I spent my youth avoiding the James Cameron epic thinking it was chick-flick dribble. Little did I know what kind of dude-bro darkness and destruction awaited me when I finally watched it as a 30-year-old

2022 marks the 25th anniversary of the year that everything happened — 1997. It was an ear-biting, Pierce Brosnan-loving, comet-obsessed world, and we’re here to relive every minute of it. Twice a week over the next 12 months, we will take you back to the winter of sheep cloning and the summer of Con Air. Come for the Chumbawamba, and stay for the return of the Mack. See all of the stories here.

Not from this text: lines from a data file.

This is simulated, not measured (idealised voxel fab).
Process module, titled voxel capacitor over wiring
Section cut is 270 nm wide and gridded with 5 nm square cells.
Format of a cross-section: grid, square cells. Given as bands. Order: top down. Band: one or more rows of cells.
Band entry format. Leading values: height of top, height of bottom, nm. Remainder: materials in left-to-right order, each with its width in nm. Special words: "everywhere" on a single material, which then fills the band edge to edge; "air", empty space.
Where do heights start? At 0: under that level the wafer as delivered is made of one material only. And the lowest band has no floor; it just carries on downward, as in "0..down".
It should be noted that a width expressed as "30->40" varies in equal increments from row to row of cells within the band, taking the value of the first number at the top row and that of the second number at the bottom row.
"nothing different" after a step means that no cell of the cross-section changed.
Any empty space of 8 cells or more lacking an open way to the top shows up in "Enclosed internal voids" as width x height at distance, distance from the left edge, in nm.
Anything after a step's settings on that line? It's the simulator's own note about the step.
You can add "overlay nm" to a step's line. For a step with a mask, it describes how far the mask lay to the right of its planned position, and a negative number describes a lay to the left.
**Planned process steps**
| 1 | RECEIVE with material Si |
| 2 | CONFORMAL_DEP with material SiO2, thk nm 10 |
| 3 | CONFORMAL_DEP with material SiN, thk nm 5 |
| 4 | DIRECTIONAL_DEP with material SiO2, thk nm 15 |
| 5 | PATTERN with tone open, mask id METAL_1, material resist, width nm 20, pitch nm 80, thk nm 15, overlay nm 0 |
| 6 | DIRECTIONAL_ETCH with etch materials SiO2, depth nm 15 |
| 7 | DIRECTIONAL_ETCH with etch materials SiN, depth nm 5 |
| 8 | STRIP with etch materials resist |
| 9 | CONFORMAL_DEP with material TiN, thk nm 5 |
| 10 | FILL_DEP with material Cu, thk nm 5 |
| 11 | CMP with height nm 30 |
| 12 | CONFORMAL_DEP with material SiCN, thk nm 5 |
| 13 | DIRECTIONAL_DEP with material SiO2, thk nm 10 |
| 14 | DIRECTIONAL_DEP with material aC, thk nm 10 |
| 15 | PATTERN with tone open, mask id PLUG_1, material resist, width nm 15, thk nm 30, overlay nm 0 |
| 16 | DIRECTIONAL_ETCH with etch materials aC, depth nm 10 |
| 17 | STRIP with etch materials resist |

Titanic might be the first movie I remember other people talking about, and even then, I knew I was supposed to think that it sucked. I was born in 1991, which means I was six when James Cameron morphed from a grimy, genre-flick auteur to… well, the guy who directed Titanic. It speaks to the eternal, GOAT-level charm of Leonardo DiCaprio — particularly when he was young, naive and not yet weathered by decades spent living the Grim Men’s Lifestyle — that my prepubescent peers were vulnerable to the love affair of Jack and Rose. This was first grade, man. I had several more jejune phases to churn through (Pokemon cards, skateboarding, Stone Cold Steve Austin) before I started to seriously consider the opposite sex. And yet, with a greasy blond fringe and a few ladlefuls of doomy melodrama, all of us grew up way too fast.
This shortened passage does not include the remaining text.